Closed vortexdev closed 6 years ago
Might you want to standardize on the randomized PCA in scikit-learn, documented at http://scikit-learn.org/stable/modules/generated/sklearn.decomposition.PCA.html with svd_solver='randomized'? The modifications proposed in your pull request lead to funny behavior when the entries of the input matrices (A) are integers, with dtype='int64', for example. The implementation in scikit-learn should match the performance of fbpca in most cases, as detailed at https://github.com/scikit-learn/scikit-learn/pull/5141
Hi Mark,
We don't have issues with performance, we are just trying to reduce memory usage (to use cheaper instances).
Yes, we tried sklearn PCA before fbpca, but looks like it also has issues with memory consumption on transformation step (even with copy=False and fit_transform). Sklearn (scikit-learn==0.19.1) implementation uses ~2*size(dataset) memory, while fbpca uses ~size(dataset). Perhaps this is a known issue or the expected behaviour? (maybe you can advise something)
But, you are right about the use-case with int64, I have to fix that... Thanks.
Thank you.
You make a very interesting point! The memory usage could be a legitimate issue to raise with the scikit-learn team? I worry a bit about a proliferation of implementations, and was hoping that sklearn could be the standard (but perhaps that is a forlorn hope?).
We have tight deadlines for our project, so we decided to use fbpca with our fix...
But I think it makes sense to raise an issue for scikit-learn project. I will perform more tests and will back to this topic to create a github issue for scikit-learn team.
Hi Mark,
I've updated PR. What do you think about this solution?
FYI: I've created the issue for scikit-learn project: https://github.com/scikit-learn/scikit-learn/issues/11102.

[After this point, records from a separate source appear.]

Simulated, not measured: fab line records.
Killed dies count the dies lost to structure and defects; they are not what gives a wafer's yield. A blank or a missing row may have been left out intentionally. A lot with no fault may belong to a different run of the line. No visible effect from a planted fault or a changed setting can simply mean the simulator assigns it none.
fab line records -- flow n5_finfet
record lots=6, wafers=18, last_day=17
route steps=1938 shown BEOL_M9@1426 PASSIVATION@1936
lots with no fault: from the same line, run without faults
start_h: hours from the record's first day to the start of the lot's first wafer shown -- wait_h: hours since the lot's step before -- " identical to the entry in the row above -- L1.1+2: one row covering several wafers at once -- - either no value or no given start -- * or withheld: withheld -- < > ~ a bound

Thanks for your improvements! We incorporated the gist of your propositions in the new version.
Some numpy functions like "numpy.random.uniform" and "numpy.ones" use float64 by default. If float32 matrix is specified for PCA, then numpy operations between float32 and float64 matrices create additional matrices which dramatically increase RAM usage.
Float32 allows to fit into memory much bigger matrices, and float32 precision is enough for many use-cases.